And that's now taking the form of agents, right?
So that seems to be the dominant way that they're thinking about that that'll
materialize.
And because of the investments others have made in cloud or SaaS-based systems and what have you,
it makes it a lot easier to adopt these things, right?
And so I think that'll be very compelling to IT departments.
I know a lot of the clients we're talking to.
That's like this is this part of AI is not complex for them to think about and understand.
They get it.
They get why it's going to matter.
I don't think that everybody's fully understood.
Like I don't think there's as much sense.
Like I don't think people, because they haven't really had experience them yet, this idea that they're going to be teammates and how they're going to get invoked and they're going to work.
and that's going to require training about like how you work with them and work effectively with them.
There's a whole management layer that I think is interesting.
I don't think that's actually going to happen in IT.
It's going to happen somewhere else in the organization.
But anyway, I think it'll be easier.
The enterprise side will be easier.
Those are the people that are those are the capabilities of materialize in the platforms.
And then there's the you talked about like the enterprise wides or the vertical agents that are going to materialize that work on the platforms, right?
like that work across the platforms.
I think those will be later.
Like I don't think those will be coming in scale
and especially where autonomy comes in.
You know, so we're really focused this year on,
on the enterprise agents as part of it,
but also you need to be making your experiments in orchestration
and the outside the system agents as well
because those will be really useful too.
And there's a lot of third parties that are offering these.
know, you guys, and I think in one of the last podcasts I listened to, you, you guys were talking
about CRAAI, and there's a variety of those like that, that seemed like they're providing
pretty good insight and going to like where things are headed. Yeah. Well, it's interesting, too.

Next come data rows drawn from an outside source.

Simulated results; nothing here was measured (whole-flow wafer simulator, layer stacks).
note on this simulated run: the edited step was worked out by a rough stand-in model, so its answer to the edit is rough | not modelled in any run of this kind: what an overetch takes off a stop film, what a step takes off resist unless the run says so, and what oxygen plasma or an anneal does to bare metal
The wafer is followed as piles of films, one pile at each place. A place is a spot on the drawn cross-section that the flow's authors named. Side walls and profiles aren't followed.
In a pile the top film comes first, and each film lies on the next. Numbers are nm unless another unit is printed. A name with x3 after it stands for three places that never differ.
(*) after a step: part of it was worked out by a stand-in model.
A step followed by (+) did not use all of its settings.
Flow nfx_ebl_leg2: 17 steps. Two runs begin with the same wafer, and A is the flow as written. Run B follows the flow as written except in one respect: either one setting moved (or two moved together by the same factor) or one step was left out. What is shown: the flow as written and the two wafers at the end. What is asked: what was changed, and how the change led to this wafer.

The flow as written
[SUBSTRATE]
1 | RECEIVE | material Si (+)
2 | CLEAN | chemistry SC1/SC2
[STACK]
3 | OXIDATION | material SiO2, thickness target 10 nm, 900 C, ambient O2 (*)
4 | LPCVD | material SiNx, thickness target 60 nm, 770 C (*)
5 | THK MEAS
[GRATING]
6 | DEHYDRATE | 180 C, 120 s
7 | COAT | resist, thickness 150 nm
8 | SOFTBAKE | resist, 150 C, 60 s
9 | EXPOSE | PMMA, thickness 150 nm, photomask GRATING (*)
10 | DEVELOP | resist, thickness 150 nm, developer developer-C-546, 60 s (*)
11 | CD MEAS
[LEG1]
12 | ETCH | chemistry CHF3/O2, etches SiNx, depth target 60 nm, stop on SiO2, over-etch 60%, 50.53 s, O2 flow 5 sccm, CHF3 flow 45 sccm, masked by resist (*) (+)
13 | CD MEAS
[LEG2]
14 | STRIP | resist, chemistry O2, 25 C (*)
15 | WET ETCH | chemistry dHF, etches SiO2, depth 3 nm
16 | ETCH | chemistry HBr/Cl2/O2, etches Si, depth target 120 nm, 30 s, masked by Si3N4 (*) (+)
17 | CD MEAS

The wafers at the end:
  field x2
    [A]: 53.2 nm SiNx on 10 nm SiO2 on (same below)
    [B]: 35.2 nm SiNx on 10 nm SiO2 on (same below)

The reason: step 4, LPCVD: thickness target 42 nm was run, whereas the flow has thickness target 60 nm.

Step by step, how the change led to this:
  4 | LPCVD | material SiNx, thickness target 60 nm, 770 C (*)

One of the, one of the things that is fascinating about this generation of agent companies is,
I think they have an appreciation for, you know, one of the things that you said, which I also
very strongly agree with is underestimating in the long run, just how different the, how, how,
how disruptive, how much they're going to change the shape of organizations. You see a little bit
of a hint of this in that the way that this software is being deployed inside companies is these
startups are all basically deploying engineers, kind of Palantir style from a decade ago,
where they're sitting with, you know, inside companies doing this stuff. It's so different than,
you know, point and click kind of software that we've had in the past, which I think, you know,
is reflection of just how big the change might be.
be yeah it's interesting right and so um how systems integrators or business consultants interface with
that as well and like come into that ecosystem because if if it's only that they can deploy um which
seems to be which has been part of the model in the beginning then the scale which is we can't it can't
scale fast enough right and so so that's why we're having those conversations and and talking about
and then of course you know we we develop those same sort of
capabilities in our own platforms, like in our tax platforms from what have you.
And so trying to learn that lesson, too, about how we bring that effectively into those
departments has been really useful as well.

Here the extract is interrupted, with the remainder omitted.